Segment Reporting and Decentralization

 

 

Segment Reporting and Decentralization

Chapter 12 (Garrison Text)                                                                                                        

Dr. M.S. Bazaz

 

Segment Reporting and Decentralization

  • Segments could be in forms of Geographic region, product, or line of business segments.
  • Segment reports can provide information for evaluating the profitability and performance of division, product line, sales territories, and other segments of a company.
  • Advantage of decentralization:
  • better focused on day-to-day problem solving and more concentrate on strategy.
  • make lower level manager a more experienced person.
  • increased job satisfaction and higher moral.
  • better decision making as having detailed information.
  • performance evaluation of a manager is making more cense where a manager has better control.
  • Disadvantage of decentralization:
  • may make unreasonable decision due to lack of fully understanding the “big picture”.
  • may be lack of coordination among autonomous managers.
  • lower-level managers may have objectives that are different from the objectives of the entire organization.
  • it may be more difficult to effectively spread innovative ideas.
  • Effective decentralization requires segmental reporting
  • By carefully examining trends and results in each segment, a manager is able to gain considerable insight into the company’s operations viewed from many different angles.
  • Forms of decentralization:
  • Cost Center – is a business segment whose manager has control over costs but not over revenue or investment funds, i.e. service departments such as: accounting, general administration, legal or personal.
  • Profit Center – a business segment whose manager has control over both cost and revenue, i.e. six flags amusement park in Dallas.
  • Investment Center – a business segment whose manager has control over cost, revenue and investment in operating assets.
  • Responsibility Center – is any part of an organization whose manager has control over cost, revenue, or investment funds.  Cost, profit and investment center are all responsibility center.
  • Sales and Contribution Margin (CM)
  • CM tells us what happens to profits as volume changes – holding a segment’s capacity and fixed costs constant.
  • CM is especially useful in decisions involving temporary uses of capacity such as special orders.
  • Traceable and Common Fixed Costs:
  • Traceable fixed cost – is a fixed cost that is incurred because of the existence of the segment.  If the segment were eliminated, the fixed cost would disappear. i.e., salary of a segment manager.
  • Common fixed cost – is a fixed cost that supports the operations of more than one segment but is not traceable in whole or in part to any one segment. If a segment were entirely eliminated, there would be no change in a true common fixed cost. i.e. salary of a firm’s CEO.
  • A fixed traceable cost of a segment may be a common cost of another segment. I.E., a division manager salary is a common cost of the division’s product lines.
  • segment margin – is obtained by deducting the traceable fixed costs of a segment from the segment’s contribution margin.  It represents the margin available after a segment has covered all of its own costs.  It is the best gauge of the long-run profitability of a segment, since it includes only those costs that are caused by the segment.
  • To be relevant, all traceable costs must be assigned properly to a segment. 
  • Three possibilities that hinder proper cost assignment:
  • Omission of some costs in the assignment process.
  • omission of some “upstream” costs such as R&D or product design costs.
  • omission of some “downstream” costs such as marketing, distribution, and customer service.
  • the use of inappropriate methods for cost allocation.
  • When companies fail to trace costs directly to segments in those situations where it is feasible to do so.
  • When companies use inappropriate bases to allocate costs. Lack of causality.
  • assignment to segments of costs that are really common costs.
  • Measuring Managerial Performance
  • Return on Investment (ROI) -- = Net Operating Income (NOI)/ Average Operating Assets (AOA).

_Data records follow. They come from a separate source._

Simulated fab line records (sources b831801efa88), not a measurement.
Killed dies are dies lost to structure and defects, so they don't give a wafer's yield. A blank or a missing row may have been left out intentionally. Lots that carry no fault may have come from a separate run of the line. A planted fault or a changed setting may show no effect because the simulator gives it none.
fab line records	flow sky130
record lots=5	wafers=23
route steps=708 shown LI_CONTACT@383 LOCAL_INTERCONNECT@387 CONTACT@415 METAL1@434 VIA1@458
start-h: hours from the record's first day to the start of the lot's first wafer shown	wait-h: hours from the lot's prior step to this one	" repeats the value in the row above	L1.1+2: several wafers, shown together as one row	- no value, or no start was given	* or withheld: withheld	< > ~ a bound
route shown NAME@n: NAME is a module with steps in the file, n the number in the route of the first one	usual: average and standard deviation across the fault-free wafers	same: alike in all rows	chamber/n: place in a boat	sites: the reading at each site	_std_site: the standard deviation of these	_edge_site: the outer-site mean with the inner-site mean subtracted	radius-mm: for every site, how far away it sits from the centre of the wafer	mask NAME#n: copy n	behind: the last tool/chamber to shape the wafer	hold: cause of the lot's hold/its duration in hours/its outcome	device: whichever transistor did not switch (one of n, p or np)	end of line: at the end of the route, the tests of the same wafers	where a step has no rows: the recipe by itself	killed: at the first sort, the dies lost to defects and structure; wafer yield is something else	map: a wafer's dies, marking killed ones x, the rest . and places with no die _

       = EBIT / Avg. Operating Assets

  • Arguments for using net book value (net of depreciation) in measuring Op. Assets in  ROI:
  • is consistent with balance sheet.
  • is consistent with computation of operating income.
  • Arguments for using gross cost method(before depreciation) in measuring Op. Assets in ROI
  • Eliminate two factors of age of asset and the method of depreciation.  (Under the net book value method, ROI will tend to increase over time as net book value declines due to depreciation).
  • The gross cost method does not discourage replacement of old, worn-out equipment. (Under the net book value method replacement of fully depreciated assets will have dramatic adverse effect on ROI).
  • Dupont Model of ROI:
  • ROI = (NOI / Sales)  x (Sales / AOA)  = (margin) x  (asset turn-over)
  • Dupont model forces managers to control the investment in operating assets as well as to control expenses and the margin.  (See also Dupont diagram in Exhibit 12-6 of the book)
  • An investment center manager can increase ROI in basically three ways:
  • Increase sales
  • Reduce expenses
  • Reduce assets. (Application of JIT is an effective technique)
  • We should NOT cancel sales from Dupont model for two reasons:
  • this would keep attention of management to the fact that the rate of return is a function of two variables, margin and turnover.
  • It would emphasis to the fact that a change in sales can affect both the margin and the turnover in an organization.
  • Critics of ROI:
  • managers may not know how to increase ROI
  • they may increase ROI in a way that is inconsistent with company’s strategy.
  • They may take action to increase ROI in the short run but damage the firm in the long run, i.e., cutting back on R&D.  a balanced scorecard will prevent wrong doing.
  • a manager who takes over a business segment typically inherits many committed costs over which the manager has no control.
  • a manager who is evaluated on ROI may reject profitable investment opportunity.
  • Residual Income – is the net operating income that an investment center earns above the minimum required return  on its operating assets.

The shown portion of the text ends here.